Napoleon in Egypt

Napoleon conquered Egypt in 1798, soon founding the Bank of France, fixing the tax system, restoring the church and improving the education system.

He founded Freemasonry in that country, later superseded by the Grand Lodge of the British Columbia and Yukon.

Napoleon installed his brothers into Masonic office as ruler’s of European nations.

See Napoleon and Freemasonry


One Reply to “Napoleon in Egypt”

  1. The radical nature of the Civil Constitution of the Clergy, and The Declaration of Rights of Man and Citizen, caused Pope Pius VI, to condemn them in February 1791. This was the opening move by the Roman Catholic Church against the excesses of the French Revolution and the radical liberalism it produced. This church offensive would continue throughout the 19th century.

    The Pope’s condemnation caused a crisis of conscious for sincere French Catholics. It had driven a wedge between those who preferred the Constitutional clergy and those who supported the refractory clergy. It was because of this condemnation the French radicals set out to invade Rome and destroy the political domination of the papacy by forcing the pope to give up his temporal sovereignty.

    The temporal sovereignty of the Pope ended during the French Revolution when the French army captured Rome in 1798. The French had demanded that the pope relinquish his temporal sovereignty and withdraw all of his edicts against the revolution since 1791, but he refused. Because of this, the French had dethroned, exiled, and imprisoned him.

    On the night of February 20, 1798, under constant guard of French dragoons Pius VI was first transferred to Sienna. Since he was still in the heart of Italy, the French decided to move him elsewhere. They transferred the pope to Florence, then on to Parma and Turin. The French finally moved the pope to the French fortress of Valence, in Dauphiny, on July 17, 1799. He died on July 25, 1799.

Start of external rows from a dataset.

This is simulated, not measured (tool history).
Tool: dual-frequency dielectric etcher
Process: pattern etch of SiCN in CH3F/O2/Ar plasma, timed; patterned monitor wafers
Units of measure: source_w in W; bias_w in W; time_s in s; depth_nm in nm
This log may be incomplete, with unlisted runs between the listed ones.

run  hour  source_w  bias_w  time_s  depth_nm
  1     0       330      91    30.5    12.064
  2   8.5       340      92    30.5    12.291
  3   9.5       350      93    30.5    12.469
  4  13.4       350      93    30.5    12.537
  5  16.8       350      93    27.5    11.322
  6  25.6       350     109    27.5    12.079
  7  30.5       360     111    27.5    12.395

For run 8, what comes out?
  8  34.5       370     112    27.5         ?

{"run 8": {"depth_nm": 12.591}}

    The overthrow of the pope in 1798 was the culmination of attacks upon the Catholic Church by the French National Assembly. In 1790, the Assembly had ratified the Civil Constitution of the Clergy in 1790. This law had entirely reorganized the church in France with the authority of the pope restricted to only doctrinal matters. Later that year the National Assembly required the French clergy to take a constitutional oath of fidelity.